The exceptions of the plaintiff which are relied on in the brief present three questions for decision: (1) Did Robert Yanstory, a son of Peter Yanstory and a tenant in common with the mother of the plaintiff, have the right to buy under the power of sale contained in the mortgage executed by Peter Yanstory and wife, and did he thereby acquire the title to the land, if the sale was regular and properly advertised? (2) Was it error in his Honor to charge that the burden of proof was on the plaintiff to show that the land was not properly advertised for sale under said mortgage? (3) Was the charge of his Honor as to adverse possession erroneous?
The first of these questions is decided against the contention of the plaintiff in Jackson v. Baird, 148 N. C., 29, and the second in Lunsford v. Speaks, 112 N. C., 608, and in Cawfield v. Owens, 129 N. C., 288.
The Court said in the Jachson case, in dealing with the right of a co-tenant to buy at a sale made under an instrument executed by an ancestor, that “The contention of plaintiffs that John Baird could not acquire the exclusive title at the sale is founded upon a misapprehension of the law. The general rule is well settled that one cotenant cannot purchase an outstanding title or encumbrance affecting the common estate for his own exclusive benefit, and assert such right against his cotenants. But that rule does not apply under the facts of this case. The title which was acquired by Shuford, assuming that he acquired it for Baird, was not an outstanding title adverse to the title of Robert Baird. It was the title of Robert Baird himself, the common ancestor under whom all claimed, and the sale was being made under a deed executed by such ancestor and to pay his debts, which were an encumbrance on the land when it descended to plaintiffs and their coheir. It is held in this State that one cotenant lawfully may purchase his eotenant’s share of the common property under execution sale to pay the debt of such cotenant. Likewise it is held that one of the cotenants may purchase the entire property at a sale to pay the common ancestor’s debt”; and in the 0 aw field case, as to the burden of proof: “The presumption of law is in favor of the regularity in the execution of the power of sale, and if there was any failure to advertise properly, the burden was on defendant to show it.”

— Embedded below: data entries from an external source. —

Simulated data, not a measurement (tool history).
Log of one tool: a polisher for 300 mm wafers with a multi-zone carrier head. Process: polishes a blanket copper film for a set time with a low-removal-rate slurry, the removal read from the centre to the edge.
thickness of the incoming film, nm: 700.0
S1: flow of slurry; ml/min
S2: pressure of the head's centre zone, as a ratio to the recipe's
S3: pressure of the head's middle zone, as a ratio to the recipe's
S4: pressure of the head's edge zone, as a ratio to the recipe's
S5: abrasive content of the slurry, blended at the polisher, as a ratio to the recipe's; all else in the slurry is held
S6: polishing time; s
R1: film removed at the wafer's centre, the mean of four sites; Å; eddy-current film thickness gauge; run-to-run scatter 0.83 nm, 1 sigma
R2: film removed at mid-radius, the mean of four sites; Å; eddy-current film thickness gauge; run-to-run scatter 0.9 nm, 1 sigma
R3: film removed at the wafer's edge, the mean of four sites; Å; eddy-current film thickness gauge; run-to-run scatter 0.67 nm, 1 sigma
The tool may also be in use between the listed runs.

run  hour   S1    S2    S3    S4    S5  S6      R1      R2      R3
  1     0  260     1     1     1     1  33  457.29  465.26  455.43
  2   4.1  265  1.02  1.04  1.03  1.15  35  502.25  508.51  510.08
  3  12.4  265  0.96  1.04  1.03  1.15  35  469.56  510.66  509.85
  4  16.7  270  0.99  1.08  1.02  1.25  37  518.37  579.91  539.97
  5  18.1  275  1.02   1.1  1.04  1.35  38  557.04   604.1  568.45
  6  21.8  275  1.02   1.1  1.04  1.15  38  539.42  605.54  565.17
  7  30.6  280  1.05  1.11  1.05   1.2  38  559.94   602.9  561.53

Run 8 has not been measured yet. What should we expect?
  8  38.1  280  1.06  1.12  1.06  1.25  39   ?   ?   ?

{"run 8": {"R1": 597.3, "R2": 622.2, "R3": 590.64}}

The recitals in the deed establish prima facie that the sale was regularly advertised, and it is, therefore, incumbent upon the plaintiff to offer evidence to rebut the presumption therefrom in favor of the defendant.
*426The exception to the charge of his Honor on adverse possession is well taken.
The charge is predicated upon a finding by the jury that the sale under the mortgage executed by Peter Yanstory was void because of want of advertisement, and that, therefore, the defendant, having acquired his title through Robert Yanstory, who was one of the children of Peter Yanstory, became a tenant in common with the plaintiff, and the 'jury was instructed, in substance, that if the defendant had been in the adverse possession of the land for twenty years without an actual ouster, or for seven years if there was an ouster, the title would be in the defendant and the plaintiff could not recover.
There are several objections to this charge.
There is no evidence that the defendant or those under whom he claimed had been in possession of the land for twenty years, nor is there any evidence of an actual ouster.
The evidence tends to prove that the defendant took possession of the land in 1903 and had occupied it since that time, and prior to 1903 there is no evidence of possession after the death of Peter Yanstory in 1887 or 1888 except that the plaintiff testified that “Bob Yanstory stayed there a right smart while.”
Neither the plaintiff nor his mother was turned out of possession by the defendant, nor does it appear that there was any demand made for an accounting as to the rents and profits and a denial of the right by the defendant.
The charge is also objectionable because it is not qualified by any instruction to the jury as to the effect of the minority of the plaintiff, and as there is no evidence that the adverse possession began in the lifetime of the mother of the plaintiff, if, as his evidence tends to prove, he did not become 21 until 1910 or 1911 and his action was commenced in 1911, the possession of the defendant could not avail as against him.
For the error pointed out, there must be a
New trial.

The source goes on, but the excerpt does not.